Linux to Power Most Motorola Phones
raffe writes "Motorola will begin selling its first cell phone based on Linux this year and says most future models will follow suit, a major sign of the growing popularity of operating system outside its stronghold on high-end computers."
But symian os is already OSS and probably better for mobile phones (since Nokia spearheaded the modular phone movement).
Now a Linux development kit for symian would be nice though.
Linux is GPL so any kernel modifications must be posted. However, loaded modules can be held closed. Also all software running on the Linux kernel can also be kept a secret.
As the article says, the custom software will run in Java running on Linux, so it will be a JVM hosted by Linux, but Linux will probably not be visible to the end user.
And when speaking about Java applets running on phones. That has been done by both Ericsson and Nokia for a while now.
...the butt awful interface on every motorola I've ever used.
Actually seriously, all motorlas I've use right up till the v66 are appaulingly horrible to do anything with. Before I would actually buy one they really need to sort this out. Reading a text message was an exercise in hell ffs.
Its worth noting that Yamaha (the music gear maker, not the motorcycle maker) announced recently that they would be using an embedded version of linux for most of their keyboards in the near future.
And when speaking about Java applets running on phones. That has been done by both Ericsson and Nokia for a while now
And, in Japan, on Sony, Panasonic, Sanyo, Sharp, Toshiba, Dentsu, and others' phones.
Nokia is just buying its technology from Sanyo and passing it off as its own in Europe and North America, as is Ericsson with Sony's technology.

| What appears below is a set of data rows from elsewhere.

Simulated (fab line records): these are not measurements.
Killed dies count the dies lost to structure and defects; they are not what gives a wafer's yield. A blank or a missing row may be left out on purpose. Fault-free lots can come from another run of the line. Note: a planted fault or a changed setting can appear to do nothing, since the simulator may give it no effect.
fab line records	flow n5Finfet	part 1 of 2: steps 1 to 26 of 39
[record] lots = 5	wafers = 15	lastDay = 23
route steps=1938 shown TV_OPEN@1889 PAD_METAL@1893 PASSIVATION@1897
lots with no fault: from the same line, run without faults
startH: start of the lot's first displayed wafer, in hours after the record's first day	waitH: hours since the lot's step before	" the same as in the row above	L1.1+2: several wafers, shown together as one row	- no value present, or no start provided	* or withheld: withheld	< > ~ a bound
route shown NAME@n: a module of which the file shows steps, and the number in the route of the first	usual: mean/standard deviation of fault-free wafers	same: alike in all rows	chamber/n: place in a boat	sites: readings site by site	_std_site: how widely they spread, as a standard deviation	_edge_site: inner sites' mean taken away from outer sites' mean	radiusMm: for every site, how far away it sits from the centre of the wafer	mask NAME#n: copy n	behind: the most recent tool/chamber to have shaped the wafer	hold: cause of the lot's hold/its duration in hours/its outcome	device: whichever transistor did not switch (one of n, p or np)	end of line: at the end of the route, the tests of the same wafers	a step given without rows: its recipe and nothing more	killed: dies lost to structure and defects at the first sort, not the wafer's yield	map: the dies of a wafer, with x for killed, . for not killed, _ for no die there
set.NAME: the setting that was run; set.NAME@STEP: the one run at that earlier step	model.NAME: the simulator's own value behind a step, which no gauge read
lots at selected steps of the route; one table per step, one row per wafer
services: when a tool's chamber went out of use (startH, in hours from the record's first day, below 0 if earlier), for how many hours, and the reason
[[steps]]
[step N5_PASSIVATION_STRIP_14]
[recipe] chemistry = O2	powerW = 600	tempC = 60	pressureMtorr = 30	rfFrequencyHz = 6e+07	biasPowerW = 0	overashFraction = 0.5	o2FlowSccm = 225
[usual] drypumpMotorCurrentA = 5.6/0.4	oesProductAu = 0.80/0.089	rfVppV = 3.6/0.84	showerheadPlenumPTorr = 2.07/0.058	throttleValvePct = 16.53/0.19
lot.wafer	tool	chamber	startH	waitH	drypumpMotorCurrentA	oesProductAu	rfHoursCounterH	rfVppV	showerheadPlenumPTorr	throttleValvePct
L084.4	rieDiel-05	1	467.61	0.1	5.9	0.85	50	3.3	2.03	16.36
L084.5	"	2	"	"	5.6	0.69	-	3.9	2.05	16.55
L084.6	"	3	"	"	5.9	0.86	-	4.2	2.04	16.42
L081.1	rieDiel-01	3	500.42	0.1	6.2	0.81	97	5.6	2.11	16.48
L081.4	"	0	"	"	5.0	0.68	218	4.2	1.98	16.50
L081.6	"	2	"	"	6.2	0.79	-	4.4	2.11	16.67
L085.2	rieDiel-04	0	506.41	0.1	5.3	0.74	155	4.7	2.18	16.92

The OS itself and its subsystems (GSM/GPRS, IR/BT, camera, voice recognition, etc) aren't written in Java; they're written in very tight, small, fast code, usually C or C++ with bits of assembler. But the phone supports a Java engine so it can run Java apps, which makes it easy for 3rd party developers to target the phone. Like Microsoft did with Windows in the 90's: encourage the developer community, and your product gains mindshare.
Chuck Norris: Socialism == a thousand years of darkness.
No need to put Linux inquotes. Linux isn't (nor should it be) much more than a scheduler, memory management, hardware abstraction (drivers) and some low-level protocol abstrations(IPv4 stack, etc.). Almost all of the drivers and protocols can be configured out of the kernel at compile time, so of course the cellphone manufacturers aren't going to compile in all of the options (nor include them as modules). What you're left with is a scheduler, a vm subsystem, a virtual filesystem subsystem, and a handful of drivers and kernel-implemented protocols. What did you think "Linux" was?
Copyright Violation:"theft, piracy"::Anti-Trust Violation:"thermonuclear price terrorism"<-Overly dramatic language.
Would you care to elaborate on how Linux is perfect for embedded systems?
Because it's easy to strip it down to the absolute bare minimum you need - you get all the code. For the same reason it's easy to bugfix. It's robust and well tested. It's fast. With the preemptible kernel patch it does soft real-time very well, and can do hard real-time with other extensions. It has device drivers coming out of its ears. It supports all the same APIs that full-blown desktop/server Linux does, so you can develop and test the application software on a Linux PC and then it'll run on your embedded system. This also means there's enormous quantities of pre-written software you can use to help out, and most of it is free. It's ported to every CPU architecture you can think of, and probably a few you can't. If you don't have an MMU, well, there are versions of Linux that can do without. Most importantly of all, it's either free or cheap, depending on whether you do the work stripping it down yourself or whether you get an embedded Linux vendor to do it for you.
The only real black mark against it as an embedded OS is the lack of hard real-time as standard, but this is fixable, and irrelevant to most embedded apps anyway. Otherwise, yes, it is pretty much perfect for embedded systems. Why do you think it's doing so well? :)
Remember that Motorola owns Metrowerks. Metrowerks just recently bought Embedix, the company that formerly was Lineo. That means Motorola now controls a major chunk of embedded Linux intellectual property. Yes, lots of it is GPL, but Lineo also developed a lot of their own IP around the Linux platform that Motorola can now leverage.